This is an archived snapshot of W3C's public bugzilla bug tracker, decommissioned in April 2019. Please see the home page for more details.

Bug 2485 - tokenization parameters: for data for query or for both ?
Summary: tokenization parameters: for data for query or for both ?
Status: CLOSED FIXED
Alias: None
Product: XPath / XQuery / XSLT
Classification: Unclassified
Component: Full Text 1.0 (show other bugs)
Version: Working drafts
Hardware: Macintosh All
: P2 normal
Target Milestone: ---
Assignee: Sihem Amer-Yahia
QA Contact: Mailing list for public feedback on specs from XSL and XML Query WGs
URL:
Whiteboard:
Keywords:
Depends on:
Blocks:
 
Reported: 2005-11-08 18:08 UTC by Daniela Florescu
Modified: 2006-02-20 19:29 UTC (History)
0 users

See Also:


Attachments

Description Daniela Florescu 2005-11-08 18:08:14 UTC
This issue concerns the options that effect the tokenization process.
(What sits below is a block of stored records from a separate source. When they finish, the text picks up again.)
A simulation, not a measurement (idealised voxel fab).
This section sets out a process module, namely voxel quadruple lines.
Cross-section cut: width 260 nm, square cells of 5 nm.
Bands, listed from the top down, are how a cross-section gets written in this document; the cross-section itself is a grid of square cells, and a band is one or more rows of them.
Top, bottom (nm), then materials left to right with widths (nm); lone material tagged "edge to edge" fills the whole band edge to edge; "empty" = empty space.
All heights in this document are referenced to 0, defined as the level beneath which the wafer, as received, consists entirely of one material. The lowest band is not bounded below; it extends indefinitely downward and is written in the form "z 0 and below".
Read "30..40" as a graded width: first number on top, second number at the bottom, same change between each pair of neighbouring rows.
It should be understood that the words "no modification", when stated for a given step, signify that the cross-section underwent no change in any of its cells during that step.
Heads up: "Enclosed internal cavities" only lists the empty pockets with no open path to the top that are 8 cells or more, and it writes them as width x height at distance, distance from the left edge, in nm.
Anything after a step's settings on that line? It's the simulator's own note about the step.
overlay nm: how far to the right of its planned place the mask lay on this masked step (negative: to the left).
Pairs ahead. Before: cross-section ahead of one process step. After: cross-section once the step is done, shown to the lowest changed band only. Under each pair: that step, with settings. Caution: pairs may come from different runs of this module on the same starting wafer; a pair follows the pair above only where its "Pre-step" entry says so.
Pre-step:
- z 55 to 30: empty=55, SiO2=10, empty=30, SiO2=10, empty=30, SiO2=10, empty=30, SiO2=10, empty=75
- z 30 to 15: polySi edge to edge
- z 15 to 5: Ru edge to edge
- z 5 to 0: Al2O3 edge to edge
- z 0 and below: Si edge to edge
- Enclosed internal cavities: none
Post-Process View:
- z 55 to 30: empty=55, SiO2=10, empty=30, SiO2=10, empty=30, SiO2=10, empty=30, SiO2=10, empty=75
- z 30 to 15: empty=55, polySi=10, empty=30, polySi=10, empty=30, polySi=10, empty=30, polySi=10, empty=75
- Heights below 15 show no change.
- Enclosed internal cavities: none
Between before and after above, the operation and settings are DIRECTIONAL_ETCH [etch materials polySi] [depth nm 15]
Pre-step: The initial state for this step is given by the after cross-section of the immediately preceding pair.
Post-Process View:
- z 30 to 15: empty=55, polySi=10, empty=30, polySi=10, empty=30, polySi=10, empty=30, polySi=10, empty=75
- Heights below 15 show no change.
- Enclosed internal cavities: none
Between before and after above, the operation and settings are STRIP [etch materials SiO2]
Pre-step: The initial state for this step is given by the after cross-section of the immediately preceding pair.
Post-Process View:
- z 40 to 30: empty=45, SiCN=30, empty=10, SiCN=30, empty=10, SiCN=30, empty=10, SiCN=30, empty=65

The question is: are they influencing only the tokenization of the
query string or of both the query string and the data string ?
Comment 1 Michael Rys 2005-11-08 18:16:52 UTC
Note that in order to have systems that perform a priori tokenization of the 
search corpus using FT indices (like all the ones we have), the tokenization 
parameters of ftcontains should only apply to the search strings and not the 
input data. 
Comment 2 Sihem Amer-Yahia 2006-01-30 16:54:29 UTC
Added a note in Section 4:

Because tokenization is implementation-defined, the
tokenization of each item in $searchContext does not necessarily take
into account the match options in $matchOptions. This allows
implementations to tokenize and index input data without the knowledge
of particular match options used in full-text queries.